Copy link to clipboard
Copied
I've been producing audiobooks for Audible for 3+ years now.
Mostly, I don't get a chance to listen back to what customers are hearing through the audible app, but just recently I had to check a production to make sure a change had gone live.
I was quite shocked by the audio quality - or rather lack of!
I already knew that audio is down-sampled by Audible for streaming and was given to understand this was 64kbps @22050 Hz . I always check my finished audio at this rate to make sure it sounds OK.
Here's an example: https://drive.google.com/file/d/1pjFmCfS4234eijvzMFsWveaPQmKSt18w/view?usp=sharing
Here's the same passage, stream recorded from Audible's web-based app: https://drive.google.com/file/d/1k5ZmZ_4_DMS_MOtDlwHoztg3WEGjPLNP/view?usp=sharing
My main concern are the high-frequency artifacts in the audible stream... I'm not quite sure how to describe them but it's like a gated hiss that corresponds to the speech.
I'm fairly sure this is a result of audio compression codecs used for the audible stream. From what little I know, I think Audible uses their own .aa format for streaming.
Here's where it gets interesting...
It seems not all streams are "equal" as far as Audible are concerned.
Here's a sample of another narrator/producer who I would loosely class as a contemporary of mine, again recorded from the Audible stream: https://drive.google.com/file/d/1JFPyIPGfZa48NUPwQLk5YrwbHZxWC2PF/view?usp=sharing
- similar quality/artifacts
Here's John Banks reading from "The Time Machine" by H G Wells, which you might say is more "premium" content from Audible's point of view: https://drive.google.com/file/d/1fAkhMOMbWbXOsf_18BjJFqYv9cUTw0YZ/view?usp=sharing
-none of the high-frequency artifacts, but still clearly downsampled (quite close to my first sample).
And finally, Here's a sample for the audio stream of Stephen Fry's "Victorian Secrets" series - "front-page" content on Audible: https://drive.google.com/file/d/1ueak4dpILjpM-pYqoKeiB2PF1kgzPUFp/view?usp=sharing
-crystal clear! (incidentally, this content took longer to buffer than the other examples)

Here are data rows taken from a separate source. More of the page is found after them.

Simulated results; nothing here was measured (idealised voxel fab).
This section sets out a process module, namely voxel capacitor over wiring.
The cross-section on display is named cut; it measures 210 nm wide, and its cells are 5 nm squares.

So... it looks like I'm stuck with the lowest-quality stream for my content on Audible, which leads me to wonder if there's anything I can do technically within Audition when mastering/encoding the files in order to maybe reduce if not eliminate those nasty high-frequency artifacts?
My files are submitted at 44100 16bit 192kbps mp3s as per Audible/ACX specification. They happen also to be stereo due to my occasional use of sound effects and/or music, as well as the mastering plugins I use sounding nicer in stereo anyway.
Would appreiate any advice!
Copy link to clipboard
Copied
just thought of a description of the unwanted artifact... it's like "static" from a radio signal!
Copy link to clipboard
Copied
This is what I think might be going on...
It's difficult with MP3 files to get a clue, but there is one. And that's the noise floor. In your example, it's at about -48dB and in the Stephen Fry example, the only bit I could find was at a much lower level, at about -78dB.
And indeed in your original sample, the noise floor is higher. This on its own may well account for the static-like sounds - the noise floor is getting much closer to 'clearly audible'. I did wonder whether they were resampling, but I don't think so - that would introduce other artifacts and generally make things a lot worse.
So my guess is that you need to rearrange your signal processing so that the resultant noise floor is more like the Stephen Fry example, whilst remaining within the ACX gamut. The fact that they are stereo files should make no difference, incidentally. In order not to introduce other problems, you might need to be a bit subtle about this - you don't want to downward-expand the noise floor within the dynamic range of your audio, because that will make everything appear to be disappearing into a bottomless pit. But expanding out the bottom part of your signal from the level of the quietest point down to a similar level as the Stephen Fry example might go a long way. The ultimate noise floor of a 16-bit file is much lower - at about -93dB by the time you've taken dithering into account, but that is far too low a value to aim for with speech; you need to preserve a natural-sounding environment.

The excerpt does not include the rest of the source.